Following her husband’s lead, Hillary Clinton has shifted from
opposing gay marriage to endorsing it, a complete reversal from
both Clintons’ support of the 1996 Defense of Marriage Act, which
defined marriage as between a man and a woman, and was signed into
law by President Bill Clinton. America’s progressives hope that
enough Supreme Court justices will join them in merrily jettisoning
this antiquated law and multi-millennial-old
institution.
Like her husband, Mrs. Clinton now fancies herself a
“progressive.” It’s funny, I wrote an entire
book on Hillary Clinton, where I dealt with her position on gay
marriage at length, and not once did I hear her refer to herself as
a “progressive.” She had been a liberal, a Democrat, an occasional
moderate, and once even a Goldwater girl. But a “progressive”?
Well, that’s just as well. The progressive tag fits best, as it
does for most liberals. Very few actually match the term “liberal,”
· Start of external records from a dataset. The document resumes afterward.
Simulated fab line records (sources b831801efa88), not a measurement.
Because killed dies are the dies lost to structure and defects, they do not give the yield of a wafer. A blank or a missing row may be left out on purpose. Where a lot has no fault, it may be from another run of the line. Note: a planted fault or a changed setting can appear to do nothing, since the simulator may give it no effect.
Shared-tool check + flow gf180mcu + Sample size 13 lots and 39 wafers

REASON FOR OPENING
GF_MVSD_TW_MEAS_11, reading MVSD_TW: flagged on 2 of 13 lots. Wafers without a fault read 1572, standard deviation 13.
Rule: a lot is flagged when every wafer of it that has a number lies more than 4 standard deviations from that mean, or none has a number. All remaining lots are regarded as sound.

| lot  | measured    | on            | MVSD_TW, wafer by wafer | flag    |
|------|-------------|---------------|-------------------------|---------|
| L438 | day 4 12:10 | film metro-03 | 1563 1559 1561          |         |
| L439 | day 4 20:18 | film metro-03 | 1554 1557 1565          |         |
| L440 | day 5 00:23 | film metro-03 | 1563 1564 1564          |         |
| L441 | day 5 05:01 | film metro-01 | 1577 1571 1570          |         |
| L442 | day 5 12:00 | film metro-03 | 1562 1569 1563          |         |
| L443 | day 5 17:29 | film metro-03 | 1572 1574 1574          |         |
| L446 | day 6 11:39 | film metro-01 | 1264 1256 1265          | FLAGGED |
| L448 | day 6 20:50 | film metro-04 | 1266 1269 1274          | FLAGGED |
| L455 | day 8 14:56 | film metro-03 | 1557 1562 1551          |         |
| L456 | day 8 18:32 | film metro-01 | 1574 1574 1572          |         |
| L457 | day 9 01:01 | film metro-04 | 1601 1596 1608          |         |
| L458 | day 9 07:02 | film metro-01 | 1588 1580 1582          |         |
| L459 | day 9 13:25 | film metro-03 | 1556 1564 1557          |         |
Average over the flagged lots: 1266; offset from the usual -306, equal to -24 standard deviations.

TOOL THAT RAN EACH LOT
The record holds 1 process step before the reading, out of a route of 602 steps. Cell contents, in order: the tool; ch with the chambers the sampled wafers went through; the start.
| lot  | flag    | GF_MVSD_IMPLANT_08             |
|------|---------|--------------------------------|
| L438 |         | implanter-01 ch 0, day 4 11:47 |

a problematic label. “Progressive” fits better. After all, that’s
what these leftists are doing: they are ever evolving, reforming,
changing, moving, progressing along to something. Their
positions are forever in flux, with the only commonality being that
they favor more government power and centralization to handle
anything they consider an injustice. The evolution across issues is
so vast, and so unceasing, that no progressive can tell you where
they will stand years from now. They merely know that they’ll be
progressing.
The marriage issue is an excellent case in point. No progressive
100 years ago could have imagined their ideology and Democratic
Party embracing gay marriage. Woodrow Wilson and William Jennings
Bryan are rolling over in their graves.
Gee, merely a decade-and-a-half ago, the entirety of the
Democratic Party supported traditional marriage, codified under
law. And yet, Democrats turned on a dime in faithful obedience to
Barack Obama’s mountaintop-message sanctifying gay marriage a year
ago.
Obama promised “change” and “fundamental transformation.” His
legions of blind faithful roared in approval, projecting upon his
blank screen whatever they vaguely had in mind. In Obama’s mind,
this included bestowing unto himself the monumental ability to
literally redefine marriage, granting himself and his government a
power heretofore reserved for the laws of nature and nature’s
God.
(In an equally breathtaking development, libertarians have
jumped on board, generously lavishing upon government — which they
claim to want to limit — an enormous and unprecedented power.)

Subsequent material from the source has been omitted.